The reply from GB was his message of 15.03 on 13 November reminding all the addressees that:
“We took the view 18 months ago to deal with the whole portfolio in the best possible way, which was to get out of existing lenders to avoid withdrawal of facilities and get as much of the shareholder cash out as possible….
It appears this stuff in Margate is no longer saleable or rentable in the open market. I think we will have to agree to let Demi rent to scum bags and use thugs to evict and collect rent. Demi starts his marketing this weekend Andy, do you want to cancel ?
The lesson from this is we need to do more research before developing any of his stuff. Better to mothball at lower levels of dept.”

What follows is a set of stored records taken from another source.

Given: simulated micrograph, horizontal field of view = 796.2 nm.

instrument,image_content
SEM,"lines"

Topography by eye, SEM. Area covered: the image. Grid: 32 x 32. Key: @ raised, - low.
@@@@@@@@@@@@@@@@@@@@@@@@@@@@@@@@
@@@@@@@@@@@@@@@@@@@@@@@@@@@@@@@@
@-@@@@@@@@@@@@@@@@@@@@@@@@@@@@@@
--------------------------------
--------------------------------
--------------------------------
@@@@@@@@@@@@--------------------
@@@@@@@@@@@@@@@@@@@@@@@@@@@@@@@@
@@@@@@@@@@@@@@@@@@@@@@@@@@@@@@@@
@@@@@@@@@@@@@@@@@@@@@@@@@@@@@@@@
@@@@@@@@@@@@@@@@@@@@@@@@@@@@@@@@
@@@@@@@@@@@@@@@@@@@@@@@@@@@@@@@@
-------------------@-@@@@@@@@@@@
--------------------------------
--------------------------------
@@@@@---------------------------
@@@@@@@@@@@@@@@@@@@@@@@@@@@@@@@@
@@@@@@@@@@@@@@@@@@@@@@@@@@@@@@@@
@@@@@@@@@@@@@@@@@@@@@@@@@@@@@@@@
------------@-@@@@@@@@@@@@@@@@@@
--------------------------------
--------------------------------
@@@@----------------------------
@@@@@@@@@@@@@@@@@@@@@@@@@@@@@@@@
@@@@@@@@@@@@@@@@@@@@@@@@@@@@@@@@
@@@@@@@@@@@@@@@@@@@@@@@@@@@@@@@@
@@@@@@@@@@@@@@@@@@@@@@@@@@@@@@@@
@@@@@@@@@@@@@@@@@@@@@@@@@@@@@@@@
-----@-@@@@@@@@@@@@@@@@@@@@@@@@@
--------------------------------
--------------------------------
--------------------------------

It is hard to resist the conclusion that this appears to be yet a further reference to the notion of problematic developments being refinanced with the Fund so as to buy time. That is the construction to be placed upon the term mothball, that is frequently used by those engaged on behalf of TPLC and TIL. There is again no suggestion of involving Ms Brinson or Mr Green in any of the decision-making; it all appears to be a matter for Mr Ramadan. As put to GB in cross-examination, if the valuations of these Margate properties obtained for the purpose of the Restructured Ramadan Loans had been correct why was it felt necessary to mothball? No response was forthcoming that served to put my mind at rest on this issue. I certainly do not accept the rather obviously self-serving evidence to the effect that no steps were taken to realise the value of property security because the Respondents had their eyes on the profit to be made as a result of a successful implementation of the so-called joint venture, which they wanted to run its course.
The property lending expert Mr Griffiths, commented upon a number of the development proposals taken to the Fund. He first made the point that market rates for construction should always have been used when arriving at values, not supposedly cheaper rates from a particular builder. The suggestion that Mr Ramadan could somehow complete development works at a lower cost than other builders should have been ignored. But in any event, the finance costs imposed by borrowing from the Fund made the Restructured Ramadan Loans unviable. In the opinion of Mr Griffiths, by the time the refinance came, there would be insufficient to repay the lending and no development profit, all because of the weight of the finance costs. A good example was the lending for the Black Bull property. It was, in the view of Mr Griffiths, all a bit desperate: lending well over 100% of market value on day one.
On the evidence that I heard from GB and taking account of the documents from the time, a number of which I have set out in this judgment, I am satisfied that GB set about the scheme to refinance the Ramadan Loans which were causing real problems to TPLC and its subsidiaries given the demands of the existing bank lenders, in order to relieve those problems and raise cash for the TPLC businesses generally. Again, I find that SN was well aware of this at the time. His evidence in cross examination was clear that he knew that the Restructured Ramadan Loans would “raise cash for the benefit of everyone”.
The Restructured Ramadan Loans were set out in a Loan Schedule provided to me by the JLs. I am satisfied that the LTV rations for the properties offered as security for the new financing to be provided by the Fund for the Restructured Ramadan Loans, ranged from 75% to 117%. By way of example, for the York Street property which had been financed by one of the TPLC subsidiaries with a Mr Ramadan associate Ms Brinson as the named borrower, moved from a valuation of £1,650,000 supporting a loan of £1,335,000 in January 2008, to a valuation of £2,250,000 supporting a loan from the Fund of £1,800,000 in January 2009.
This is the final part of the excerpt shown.